Mark Johnston [Fri, 19 Feb 2021 22:08:34 +0000 (17:08 -0500)]
iflib: Fix detach of pseudo interfaces
In commit 38bfc6dee33b we added an IFDI_DETACH() call to
iflib_pseudo_deregister() since it looked like it was missing. One is
present in the error-handling path of iflib_pseudo_register(). However,
the detach actually comes from the DEVICE_DETACH() method for the
above-mentioned device_t, so now we're calling IFDI_DETACH() twice when
destroying a pseudo interface.
Fix the problem by not calling IFDI_DETACH() from the device detach
routine. This way we can ensure that iflib de-initialization always
happens in a consistent order. It also ensures that you can't do silly
things like "devctl detach <pseudo ifnet>", which would previously
detach the driver without tearing down the corresponding ifnet.
PR: 253541
Reviewed by: erj
Fixes: 38bfc6dee33b
Sponsored by: The FreeBSD Foundation
Differential Revision: https://reviews.freebsd.org/D28774
Mitchell Horne [Thu, 28 Jan 2021 17:49:47 +0000 (13:49 -0400)]
arm64: extend struct db_reg to include watchpoint registers
The motivation is to provide access to these registers from userspace
via ptrace(2) requests PT_GETDBREGS and PT_SETDBREGS.
This change breaks the ABI of these particular requests, but is
justified by the fact that the intended consumers (debuggers) have not
been taught to use them yet. Making this change now enables active
upstream work on lldb to begin using this interface, and take advantage
of the hardware debugging registers available on the platform.
PR: 252860
Reported by: Michał Górny (mgorny@gentoo.org)
Reviewed by: andrew, markj (earlier version)
Tested by: Michał Górny (mgorny@gentoo.org)
Sponsored by: The FreeBSD Foundation
Mitchell Horne [Fri, 5 Feb 2021 21:46:48 +0000 (17:46 -0400)]

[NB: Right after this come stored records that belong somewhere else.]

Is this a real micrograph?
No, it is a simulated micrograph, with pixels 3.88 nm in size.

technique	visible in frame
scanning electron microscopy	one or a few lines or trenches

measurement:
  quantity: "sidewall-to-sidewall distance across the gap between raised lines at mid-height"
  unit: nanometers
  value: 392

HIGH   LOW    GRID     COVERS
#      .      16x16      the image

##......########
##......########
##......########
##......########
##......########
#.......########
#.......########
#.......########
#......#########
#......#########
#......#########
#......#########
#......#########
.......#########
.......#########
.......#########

arm64: handle watchpoint exceptions from EL0
This is a prerequisite to allowing the use of hardware watchpoints for
userspace debuggers.
This is also a slight departure from the x86 behaviour, since `si_addr`
returns the data address that triggered the watchpoint, not the
address of the instruction that was executed. Otherwise, there is no
straightforward way for the application to determine which watchpoint
was triggered. Make a note of this in the siginfo(3) man page.
Reviewed by: jhb, markj (earlier version)
Tested by: Michał Górny (mgorny@gentoo.org)
Sponsored by: The FreeBSD Foundation
Mitchell Horne [Tue, 9 Feb 2021 18:29:38 +0000 (14:29 -0400)]
arm64: validate breakpoint registers
In particular, we want to disallow setting breakpoints on kernel
addresses from userspace. The control register fields are validated or
ignored as appropriate.
Reviewed by: markj
Sponsored by: The FreeBSD Foundation
Kyle Evans [Wed, 20 Jan 2021 17:53:05 +0000 (11:53 -0600)]
504ebd612ec: kern: sonewconn: set so_options before pru_attach()
Protocol attachment has historically been able to observe and modify
so->so_options as needed, and it still can for newly created sockets. 779f106aa169 moved this to after pru_attach() when we re-acquire the
lock on the listening socket.
Restore the historical behavior so that pru_attach implementations can
consistently use it. Note that some pru_attach() do currently rely on
this, though that may change in the future. D28265 contains a change to
remove the use in TCP and IB/SDP bits, as resetting the requested linger
time on incoming connections seems questionable at best.
This does move the assignment out from under the head's listen lock, but
glebius notes that head won't be going away and applications cannot
assume any specific ordering with a race between a connection coming in
and the application changing socket options anyways.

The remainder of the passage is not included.